But nonstop innovation requires its own ethos of motivation and its own set of organizational skills. And, of course, its own tools. In particular, the demands on corporate IT systems have never been greater—or more complex. Businesses need not only more computational, storage, and network capacity, but also more speed and flexibility. Or as Gary Barnett, the chief software analyst for London-based research firm Ovum, says, “Infrastructure capable of allowing companies to evolve different parts of their portfolio at different speeds.”

The Mobile Reimagining

Fueling the upheaval, of course, is the proliferation of mobile devices and apps. Next year, mobile connectivity to the Internet worldwide is projected to surpass fixed-line connectivity for the first time. The economic implications are significant: By 2018, global consumer spending via mobile is estimated to reach $626 billion, according to Goldman Sachs.

From an IT standpoint, mobile growth represents a formidable undertaking: After all, a single transaction, such as changing your airline seat or making a bank-to-bank transfer, instantly generates dozens of interactions with a corporate IT system (from account authentication to fraud analysis). Extrapolate that flurry of activity across a few billion smartphone users the world over and you get a sense of the urgency facing IT executives.

The companies that master mobile are creating novel digital experiences that shape customers’ expectations of what brands can and should do for years to come. “If you use an app on your phone to, say, open your hotel room door, that resets your expectation,” says Nigel Fenwick, vice president and principal analyst at Forrester Research. “When you go into another hotel, your perception of value has changed.” The entire concept of a key suddenly becomes antiquated.

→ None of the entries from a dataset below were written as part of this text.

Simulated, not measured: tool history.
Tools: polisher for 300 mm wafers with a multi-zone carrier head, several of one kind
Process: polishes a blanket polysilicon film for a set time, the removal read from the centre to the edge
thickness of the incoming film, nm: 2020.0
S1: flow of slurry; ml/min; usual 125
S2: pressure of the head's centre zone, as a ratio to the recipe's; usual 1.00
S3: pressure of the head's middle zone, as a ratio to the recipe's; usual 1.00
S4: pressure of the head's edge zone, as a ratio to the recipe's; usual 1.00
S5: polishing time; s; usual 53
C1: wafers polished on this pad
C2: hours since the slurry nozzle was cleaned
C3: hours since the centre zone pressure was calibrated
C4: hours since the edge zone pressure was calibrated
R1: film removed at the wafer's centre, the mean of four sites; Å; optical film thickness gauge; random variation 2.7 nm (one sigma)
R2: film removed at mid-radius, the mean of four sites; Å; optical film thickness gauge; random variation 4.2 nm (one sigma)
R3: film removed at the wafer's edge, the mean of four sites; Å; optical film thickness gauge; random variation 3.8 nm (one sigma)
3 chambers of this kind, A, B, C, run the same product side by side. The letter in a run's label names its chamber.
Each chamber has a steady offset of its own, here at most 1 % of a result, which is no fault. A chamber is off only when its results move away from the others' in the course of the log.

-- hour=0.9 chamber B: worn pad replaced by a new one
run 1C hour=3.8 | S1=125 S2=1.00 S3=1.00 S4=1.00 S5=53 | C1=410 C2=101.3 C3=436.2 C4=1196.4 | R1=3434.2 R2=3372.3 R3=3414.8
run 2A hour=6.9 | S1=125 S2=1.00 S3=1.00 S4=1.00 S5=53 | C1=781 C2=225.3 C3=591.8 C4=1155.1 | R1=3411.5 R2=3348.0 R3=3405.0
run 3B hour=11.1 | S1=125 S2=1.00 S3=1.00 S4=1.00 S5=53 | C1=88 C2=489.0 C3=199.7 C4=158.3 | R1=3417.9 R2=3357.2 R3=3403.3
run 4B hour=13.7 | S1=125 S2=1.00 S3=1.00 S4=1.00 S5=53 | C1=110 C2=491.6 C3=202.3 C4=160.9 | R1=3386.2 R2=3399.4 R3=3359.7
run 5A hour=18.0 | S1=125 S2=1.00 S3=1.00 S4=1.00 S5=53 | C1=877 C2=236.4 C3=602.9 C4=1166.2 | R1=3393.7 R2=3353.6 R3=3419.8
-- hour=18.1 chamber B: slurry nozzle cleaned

To coordinate the interplay between apps and back-end systems, companies are relying more on APIs, the software-based rules that allow applications to share data with each other and with IT systems. Increasingly, this communication is driven by machine processes rather than by a consumer or by a mobile device. “A huge amount of cognitive activity is taking place between businesses without any direct human intervention,” says Jason Gartner, CTO of API Economy at IBM. “The key to that automation is having the processes, tools, and DevOps culture to be agile and responsive.”

The behind-the-curtain technical jujitsu between databases, analytics code, and the cloud services that power such sophisticated automation is one of those feats that wasn’t possible until recently. But in short order, it’s remaking business operations and much of our digital lives.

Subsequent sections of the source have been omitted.